One-dimensional partitioning for heterogeneous systems: Theory and practice

https://doi.org/10.1016/j.jpdc.2008.07.005Get rights and content

Abstract

We study the problem of one-dimensional partitioning of nonuniform workload arrays, with optimal load balancing for heterogeneous systems. We look at two cases: chain-on-chain partitioning, where the order of the processors is specified, and chain partitioning, where processor permutation is allowed. We present polynomial time algorithms to solve the chain-on-chain partitioning problem optimally, while we prove that the chain partitioning problem is NP-complete. Our empirical studies show that our proposed exact algorithms produce substantially better results than heuristics, while solution times remain comparable.

Introduction

In many applications of parallel computing, load balancing is achieved by mapping a possibly multi-dimensional computational domain down to a one-dimensional (1D) array, and then partitioning this array into parts with equal weights. Space filling curves are commonly used to map the higher dimensional domain to a 1D workload array to preserve locality and minimize communication overhead after partitioning [5], [6], [9], [15]. Similarly, processors can be mapped to a 1D array so that communication is relatively faster between close processors in this processor chain [10]. This eases mapping for computational domains and improves efficiency of applications. The load balancing problem for these applications can be modeled as the chain-on-chain partitioning (CCP) problem, where we map a chain of tasks onto a chain of processors. Formally, the objective of the CCP problem is to find a sequence of P1 separators to divide a chain of N tasks with associated computational weights into P consecutive parts to minimize maximum load among processors.
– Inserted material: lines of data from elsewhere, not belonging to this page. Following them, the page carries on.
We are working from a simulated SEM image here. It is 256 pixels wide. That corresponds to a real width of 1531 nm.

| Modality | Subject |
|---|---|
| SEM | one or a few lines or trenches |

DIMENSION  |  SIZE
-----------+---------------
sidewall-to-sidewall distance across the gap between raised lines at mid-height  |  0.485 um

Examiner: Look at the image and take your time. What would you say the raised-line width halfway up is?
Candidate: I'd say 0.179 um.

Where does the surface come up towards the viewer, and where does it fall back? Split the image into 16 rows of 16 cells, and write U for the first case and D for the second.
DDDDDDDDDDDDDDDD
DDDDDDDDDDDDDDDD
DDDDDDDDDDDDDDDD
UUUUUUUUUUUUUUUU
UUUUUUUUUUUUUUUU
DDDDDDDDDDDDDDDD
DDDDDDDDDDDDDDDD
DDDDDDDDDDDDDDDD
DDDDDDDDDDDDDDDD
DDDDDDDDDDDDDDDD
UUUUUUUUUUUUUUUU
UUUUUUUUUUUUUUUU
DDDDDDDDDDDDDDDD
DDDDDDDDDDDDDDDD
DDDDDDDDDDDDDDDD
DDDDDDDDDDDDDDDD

In our earlier work [17], we studied the CCP problem for homogenous systems, where all processors have identical computational power. We have surveyed the rich literature on this problem, proposed novel methods as well as improvements on existing methods, and studied how these algorithms can be implemented efficiently to be effective in practice. In this work, we investigate how these techniques can be generalized for heterogeneous systems, where processors have varying computational powers. Two distinct problems arise in partitioning chains for heterogeneous systems. The first problem is the CCP problem, where a chain of tasks is to be mapped onto a chain of processors, i.e., the pth task subchain in a partition is assigned to the pth processor. The second problem is the chain partitioning (CP) problem, where a chain of tasks is to be mapped onto a set, as opposed to a chain, of processors, i.e., processors can be permuted for subchain assignments. For brevity, the CCP problem for homogenous systems and heterogeneous systems will be referred to as the homogenous CCP problem and heterogeneous CCP problem, respectively. The CP problem refers to the chain partitioning problem for heterogeneous systems, since it has no counterpart for homogenous systems.

In this article, we show that the heterogeneous CCP problem can be solved in polynomial time, by enhancing the exact algorithms proposed for the solution of the homogenous CCP problem [17]. We present how these exact algorithms for homogenous systems can be enhanced for heterogeneous systems and implemented efficiently for runtime performance. We also present how the heuristics widely used for the solution of homogenous CCP problem can be adapted for heterogeneous systems. We present the implementation details and pseudocodes for the exact algorithms and heuristics for clarity and reproducibility. Our experiments with workload arrays coming from image-space-parallel volume rendering and row-parallel sparse matrix vector multiplication applications show that our proposed exact algorithms produce substantially better results than the heuristics, while the solution times remain comparable. On average, optimal solutions provide 4.9 and 8.7 times better load imbalance than heuristics for 128-way partitionings of volume rendering and sparse matrix datasets, respectively. On average, the time it takes to compute an optimal solution is less than 2.20 times the time it takes to compute an approximation using heuristics for 128 processors, and thus the preprocessing times can be easily compensated by the improved efficiency of the subsequent computation even for a few iterations.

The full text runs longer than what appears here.